Melting point: 97-115 deg.C

Specific gravity: 0.922

Other details:

Excellent stability against polishing, scratch resistance, metal mark resistance, scuff resistance

 

Polyethylene wax is resistant to water and chemical materials.

Polystyrene

Polystyrene is a versatile plastic used to make a wide variety of consumer products. As a hard, solid plastic, it is often used in products that require clarity, such as food packaging and laboratory ware. When combined with various colorants, additives or other plastics, polystyrene is used to make appliances, electronics, automobile parts, toys, gardening pots and equipment and more.

Polystyrene also is made into a foam material, called expanded polystyrene (EPS) or extruded polystyrene (XPS), which is valued for its insulating and cushioning properties. Foam polystyrene can be more than 95 percent air and is widely used to make home and appliance insulation, lightweight protective packaging, surfboards, food-service and food packaging, automobile parts, roadway and road bank stabilization systems and more.
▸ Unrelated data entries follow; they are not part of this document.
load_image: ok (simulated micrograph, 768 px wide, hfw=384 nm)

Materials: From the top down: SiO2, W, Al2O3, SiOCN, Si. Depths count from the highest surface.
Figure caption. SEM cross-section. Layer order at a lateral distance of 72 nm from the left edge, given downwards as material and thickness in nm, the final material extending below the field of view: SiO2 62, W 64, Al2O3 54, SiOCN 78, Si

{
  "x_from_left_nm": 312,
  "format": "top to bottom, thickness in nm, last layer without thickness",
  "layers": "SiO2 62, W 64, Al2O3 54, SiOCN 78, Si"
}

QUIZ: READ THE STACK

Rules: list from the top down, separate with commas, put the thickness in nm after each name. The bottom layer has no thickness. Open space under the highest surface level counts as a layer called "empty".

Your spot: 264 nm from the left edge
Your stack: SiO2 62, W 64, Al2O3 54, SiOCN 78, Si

Polystyrene is made by stringing together, or polymerising, styrene, a building-block chemical used in the manufacture of many products. Styrene also occurs naturally in foods such as strawberries, cinnamon, coffee and beef.

Polyethylene

Polyethylene (PE), light, versatile synthetic resin made from the polymerisation of ethylene.

Polyethylene is a member of the important family of polyolefin resins.

It is the most widely used plastic in the world, being made into products ranging from clear food wrap and shopping bags to detergent bottles and automobile fuel tanks.

It can also be slit or spun into synthetic fibers or modified to take on the elastic properties of a rubber.

Polypropylene

PP, or Polypropylene: is a thermoplastic polymer used in a wide variety of applications including packaging and labeling, textiles (e.g., ropes, thermal underwear and carpets), stationery, plastic parts and reusable containers of various types, laboratory equipment, loudspeakers, automotive components, and polymer banknotes.

Polypropylene is mainly derived from the catalytic cracking of crude oil which results in propylene. This propylene is polymerised in a polymerisation plant to produce polypropylene through linking many propylene monomers into long chain polypropylene.

Melt processing of polypropylene can be achieved via extrusion and molding. 
The most common shaping technique is injection molding, which is used for parts such as cups, cutlery, vials, caps, containers, housewares, and automotive parts.

The large number of end-use applications for polypropylene are often possible because of the ability to tailor grades with specific molecular properties and additives during its manufacture. For example, antistatic additives can be added to help polypropylene surfaces resist dust and dirt. Many physical finishing techniques can also be used on polypropylene, such as machining. Surface treatments can be applied to polypropylene parts in order to promote adhesion of printing ink and paints.